Lately, Amazon FBA acquirers have grown like bamboos investing almost $3 billion to buy up Amazon third-party sellers in the hopes of becoming the next Procter & Gamble or Unilever.
For short, fulfilment by Amazon, or FBA, is an Amazon program that allows third-party sellers to offload most of their warehouse operations to Amazon for an extra fee. One estimate puts the number of third-party sellers on Amazon at around 5 million, with nearly all sellers using FBA (92%). This number appears to be growing exponentially at the moment, with more than 1 million sellers joining the platform the previous year. Achieving more than $200 bn in sales last year, FBA businesses are now responsible for more than half of Amazon’s total sales - as shown below - and have drawn a lot of attention from investors known as FBA Acquirers.
FBA acquirers are digital consumer goods companies that acquire, develop and operate FBA businesses. With already 50 confirmed intuitional private equity acquirers, investors have poured almost $1 billion into buying up small merchants on Amazon last year. One of those institutions is Thrasio, founded in 2018 in Walpole, Massachusetts. Since then, Thrasio has been growing exponentially, becoming one of the largest FBA acquirers. In a matter of only two years, Thrasio has received a total of $1.6 billion in funding, hired 700 employees, and bought up to a hundred brands in its portfolio. The company is used to moving fast. On an average of 35 days, Thrasio can contact lucrative brands, exert a fair valuation based on value metrics, and offer between two to four times net profits plus salary (inventory to be determined) to purchase a brand.
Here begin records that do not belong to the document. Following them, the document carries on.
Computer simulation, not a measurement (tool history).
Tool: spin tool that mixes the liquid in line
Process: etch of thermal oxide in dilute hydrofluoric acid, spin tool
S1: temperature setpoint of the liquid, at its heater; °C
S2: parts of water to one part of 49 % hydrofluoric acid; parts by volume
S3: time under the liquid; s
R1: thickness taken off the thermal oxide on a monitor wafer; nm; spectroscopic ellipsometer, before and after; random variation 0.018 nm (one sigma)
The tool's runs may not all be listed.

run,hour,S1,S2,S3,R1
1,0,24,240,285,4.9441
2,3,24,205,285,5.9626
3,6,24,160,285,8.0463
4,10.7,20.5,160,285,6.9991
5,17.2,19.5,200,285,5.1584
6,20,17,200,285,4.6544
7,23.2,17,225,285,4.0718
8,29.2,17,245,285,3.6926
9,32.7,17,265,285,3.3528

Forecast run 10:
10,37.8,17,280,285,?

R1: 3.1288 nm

FBA acquirers are growing incredibly fast, aspiring to revolutionize the consumer goods industry. While the brick-and-mortar multinationals, such as P&G or L’Oréal, undergo massive digital transformations, underdogs companies, such as Thrasio or Heyday, chose to purchase FBA businesses. Their strategy is to develop a portfolio of small digitally native third-party private-label sellers destined to become eCommerce successes. According to industry experts, thirty thousand small FBA businesses, with revenue of more than $1 million a year, could be potentially purchased, so roughly a total addressable market of at least $30 billons. After the sale, FBA acquirers deploy considerable resources, technologies, and expertise in order to quickly scale the brand that would otherwise have most likely failed to do so alone.
While the amounts invested into FBA businesses are colossal, almost $3 Billion, it is still relatively small compared to the potential market size. Therefore, we predict that there is room for growth and other FBA businesses' acquirers to enter the market.